“They sat there in the fresh young darkness close together. Pheoby eager to feel and do through Janie, but hating to show her zest for fear it might be thought mere curiosity. Janie full of that oldest human longing—self revelation” (Their Eyes Were Watching God, page 7).
I can’t stop thinking about Zora Neale Hurston’s words. Self-revelation. The oldest human longing. At the beginning of the novel, Janie returns home after a year-and-a-half absence. Pheoby wants to live vicariously through her friend, but she doesn’t want to come across as nosy. Janie wants nothing more than to tell her story. The rest of the novel is that story.

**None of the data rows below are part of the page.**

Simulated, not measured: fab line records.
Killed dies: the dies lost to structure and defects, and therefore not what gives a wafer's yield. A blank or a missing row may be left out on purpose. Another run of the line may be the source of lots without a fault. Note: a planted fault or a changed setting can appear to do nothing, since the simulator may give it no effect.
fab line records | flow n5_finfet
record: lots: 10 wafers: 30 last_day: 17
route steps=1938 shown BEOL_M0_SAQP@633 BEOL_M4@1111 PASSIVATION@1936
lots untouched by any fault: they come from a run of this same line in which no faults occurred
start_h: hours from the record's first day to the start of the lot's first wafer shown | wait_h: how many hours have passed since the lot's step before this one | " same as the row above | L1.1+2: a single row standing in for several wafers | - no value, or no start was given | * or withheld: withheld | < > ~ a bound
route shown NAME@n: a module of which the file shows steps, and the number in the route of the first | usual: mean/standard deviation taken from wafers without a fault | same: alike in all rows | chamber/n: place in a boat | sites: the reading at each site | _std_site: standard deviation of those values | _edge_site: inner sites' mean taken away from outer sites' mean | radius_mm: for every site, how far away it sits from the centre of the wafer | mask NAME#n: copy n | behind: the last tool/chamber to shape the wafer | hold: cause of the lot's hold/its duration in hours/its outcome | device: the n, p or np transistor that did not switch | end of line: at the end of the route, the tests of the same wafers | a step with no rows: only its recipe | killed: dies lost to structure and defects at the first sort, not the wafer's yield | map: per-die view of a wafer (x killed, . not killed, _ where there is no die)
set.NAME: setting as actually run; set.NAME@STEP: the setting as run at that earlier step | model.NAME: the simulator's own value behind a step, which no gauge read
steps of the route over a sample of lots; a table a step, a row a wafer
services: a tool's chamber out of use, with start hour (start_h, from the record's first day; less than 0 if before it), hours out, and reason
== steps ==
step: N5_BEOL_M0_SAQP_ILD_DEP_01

And that’s friendship—telling our stories, sharing our burdens, gaining self-awareness and insight through processing. But what about blogging? I suppose self-revelation, regardless of form, comes from a longing to connect.
I wrestle with what to share on the blog…with oversharing…crossing boundaries…telling stories that might not be mine to tell. I’m sure I could pick up the phone and share more with my friends and family. Then there’s the part about being an introvert and exhausted at the end of my days and weeks and recharging my energy through my quiet time. And there’s the part about not knowing what to say until the words appear on the page. I often find answers inside my heart all along.
As I re-read Their Eyes Were Watching God, I’m contemplating more this time through Janie’s journey and self-discovery.
Funny how we absorb — the good, the bad, emotions, behaviors — such is life. Things subconsciously stick. Bad things happen, I get it. But we can make choices in handling those experiences that are beyond our control. We can surround ourselves with whatever we want to absorb.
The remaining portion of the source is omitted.